Notes for NLP with Graph-Structured Representations
Read Dr. Bang Liu’s paper Natural Language Processing and Text Mining with Graph-Structured Representations from the University of Alberta and take some notes.
Natural Language Processing Based on Graph Structural Representation
- The paper mainly encompasses work in four primary directions:
- Event Extraction, Story Generation
- Semantic Matching
- Recommendation
- Reading Comprehension
Related Fields and Methodology
- Graph construction related work in NLP
- Words as nodes
- Syntactic information as edges: Learning substructures of document semantic graphs for document summarization
- Co-occurrence information as edges: Graph-of-word and tw-idf: new approach to ad hoc ir; Shortest-path graph kernels for document similarity; Directional skip-gram: Explicitly distinguishing left and right context for word embeddings;
- Sentences, paragraphs, documents as nodes
- Word co-occurrence, position as edges: Textrank: Bringing order into texts;
- Similarity as edges: Evaluating text coherence based on semantic similarity graph;
- Links as edges: Pagerank
- Hybrid: Graph methods for multilingual framenets
- Methodology
- Clarify input and output, determine semantic granularity, graph construction (define nodes and edges, extract node and edge features), graph representation reconstruction, conduct experiments
- The key to introducing graphs in NLP is introducing structural and relational information.

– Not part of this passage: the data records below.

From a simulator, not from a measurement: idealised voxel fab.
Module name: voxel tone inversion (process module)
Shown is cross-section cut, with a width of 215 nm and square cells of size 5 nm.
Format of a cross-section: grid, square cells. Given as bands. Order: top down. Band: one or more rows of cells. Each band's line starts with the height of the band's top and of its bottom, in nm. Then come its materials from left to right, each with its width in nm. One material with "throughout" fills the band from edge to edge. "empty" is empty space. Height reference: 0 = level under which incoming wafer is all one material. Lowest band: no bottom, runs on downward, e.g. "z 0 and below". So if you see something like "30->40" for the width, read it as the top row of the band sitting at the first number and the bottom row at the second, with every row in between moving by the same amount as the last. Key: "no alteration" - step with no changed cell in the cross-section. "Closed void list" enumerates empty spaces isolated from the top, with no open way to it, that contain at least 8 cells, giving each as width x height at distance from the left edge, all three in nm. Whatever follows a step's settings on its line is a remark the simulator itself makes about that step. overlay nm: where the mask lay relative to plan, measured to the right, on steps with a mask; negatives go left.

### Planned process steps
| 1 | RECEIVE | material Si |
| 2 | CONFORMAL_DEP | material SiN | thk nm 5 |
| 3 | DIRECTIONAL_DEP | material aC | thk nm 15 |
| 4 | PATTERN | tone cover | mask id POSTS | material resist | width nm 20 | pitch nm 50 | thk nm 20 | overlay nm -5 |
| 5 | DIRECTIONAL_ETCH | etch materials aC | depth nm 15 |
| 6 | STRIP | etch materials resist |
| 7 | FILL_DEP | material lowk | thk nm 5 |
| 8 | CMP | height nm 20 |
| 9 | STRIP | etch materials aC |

- Graph representation reconstruction problems, such as
- Semantic matching: Tree or graph matching
- Event discovery: Community detection
- Phrase mining: Node classification and ranking
- Ontology creation: Relationship identification
- Question generation: Node selection
Event Extraction and Story Generation
Related Work
- Text Clustering
- Similarity-based methods requiring specified cluster count
- Density-based methods less suitable for high-dimensional sparse text spaces
- Non-negative matrix factorization methods (spectral clustering)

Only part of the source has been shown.